YANGON, Myanmar — By Myanmar standards, 2010 was a golden year for tourism. Those working in the sector said they hoped recent political developments might make it easier to attract still more foreigners although there was not much faith in the military regime’s appetite for change.
An estimated 300,000 foreign tourists visited the country last year, government sources said, a 30 per-cent increase over 2009 and better than the previous record from 2006, the official Visit Myanmar Year. But even the recent increase does not do justice to the potential of the country, whose abundant natural and cultural charms should make it one of the top tourist destinations in Southeast Asia.
”The amount of 300,000 tourists is not too big compared with neighboring countries like Thailand, Malaysia, even Laos,” said Tin Tun Aung, general secretary of the Myanmar Travel Association. Last year, an estimated 15 million tourists visited Thailand, 17 million went to Malaysia, and 1 million travelled to Laos.
Myanmar’s tourism sector has had its fair share of hard knocks in recent years. It has been hit by the same phenomena as the rest of the world: the outbreak of severe acute respiratory syndrome, or SARS, in 2003; the tsunami of 2004; high oil prices in 2008; and the global financial meltdown in 2009. But Myanmar, also called Burma, has also had its own special hiccups.
There was the brutal military crackdown on protests led by Buddhist monks in September, 2007, and then in May, 2008, Cyclone Nargis killed an estimated 138,000 people and left much of the Irrawaddy Delta in shambles.
A political stigma is also attached to visiting Myanmar, which has been under military dictatorship since 1962.
Aung San Suu Kyi, Myanmar’s democracy icon, previously opposed foreign tourists visiting her country as she threw support behind economic sanctions imposed on her country by Western democracies. She has since mellowed her stance on sanctions, saying they should be limited to those that have a minimal negative impact on Myanmar’s people.
Suu Kyi was freed from seven years of house detention November 13, six days after Myanmar held its first general election in two decades, but it remained unclear how the recent political developments would impact tourism.
”I don’t think that tourist movements have much to do with politics, really,” said Luzi Matzig, director of the Bangkok-based Asian Trails company, which specializes in tours to Laos, Cambodia, Myanmar and Thailand.

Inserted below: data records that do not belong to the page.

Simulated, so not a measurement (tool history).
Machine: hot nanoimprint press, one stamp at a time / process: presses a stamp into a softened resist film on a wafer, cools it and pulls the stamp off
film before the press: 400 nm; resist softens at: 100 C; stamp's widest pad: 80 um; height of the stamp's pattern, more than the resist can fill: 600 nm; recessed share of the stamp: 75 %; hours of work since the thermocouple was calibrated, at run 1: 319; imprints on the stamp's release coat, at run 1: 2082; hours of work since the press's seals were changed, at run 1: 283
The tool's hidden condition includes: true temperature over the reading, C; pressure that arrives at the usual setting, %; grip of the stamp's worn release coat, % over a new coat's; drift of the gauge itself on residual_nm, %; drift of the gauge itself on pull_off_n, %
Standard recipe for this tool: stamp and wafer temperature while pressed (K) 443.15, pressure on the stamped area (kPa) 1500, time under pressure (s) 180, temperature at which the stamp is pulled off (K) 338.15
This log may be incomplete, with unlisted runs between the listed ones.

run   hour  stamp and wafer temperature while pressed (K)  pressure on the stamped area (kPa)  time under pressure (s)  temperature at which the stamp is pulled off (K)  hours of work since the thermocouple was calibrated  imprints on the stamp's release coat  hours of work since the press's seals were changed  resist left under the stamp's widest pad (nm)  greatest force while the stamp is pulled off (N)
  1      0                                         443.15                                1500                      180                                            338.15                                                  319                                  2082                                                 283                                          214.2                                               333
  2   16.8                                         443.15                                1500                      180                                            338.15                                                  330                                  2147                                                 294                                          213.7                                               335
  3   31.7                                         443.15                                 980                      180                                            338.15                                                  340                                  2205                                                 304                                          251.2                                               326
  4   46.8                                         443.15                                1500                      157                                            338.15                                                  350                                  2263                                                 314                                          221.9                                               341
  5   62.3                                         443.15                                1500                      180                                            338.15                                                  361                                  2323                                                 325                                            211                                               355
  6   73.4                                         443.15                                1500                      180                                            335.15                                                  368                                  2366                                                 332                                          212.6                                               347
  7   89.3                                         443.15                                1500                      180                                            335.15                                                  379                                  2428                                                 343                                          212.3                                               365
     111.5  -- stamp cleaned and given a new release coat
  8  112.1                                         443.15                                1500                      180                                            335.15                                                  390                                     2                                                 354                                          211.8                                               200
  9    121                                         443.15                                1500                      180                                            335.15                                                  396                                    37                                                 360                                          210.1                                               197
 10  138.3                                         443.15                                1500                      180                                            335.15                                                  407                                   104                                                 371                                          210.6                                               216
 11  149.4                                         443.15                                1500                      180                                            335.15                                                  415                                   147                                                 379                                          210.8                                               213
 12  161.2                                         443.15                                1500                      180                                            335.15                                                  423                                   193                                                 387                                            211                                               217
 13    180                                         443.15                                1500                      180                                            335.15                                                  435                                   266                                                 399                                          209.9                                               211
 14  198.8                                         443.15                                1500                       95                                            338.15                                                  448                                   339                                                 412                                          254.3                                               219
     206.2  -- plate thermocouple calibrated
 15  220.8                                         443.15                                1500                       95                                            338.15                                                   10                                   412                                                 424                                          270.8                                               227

”If a tourist wants to go to Mandalay or Pagan, it’s good to hear that ‘The Lady” (Suu Kyi) has been freed, but will that influence his decision to visit Myanmar? I don’t think so,” Matzig said.
Myanmar tour operators attributed last year’s good performance more to a relaxation in visa regulations than political developments. ”One of the reasons why the tourism industry had a good year in 2010 was because of the introducing of arrival visas,” said Nay Zin Latt, vice chairman of the Myanmar Hoteliers Association.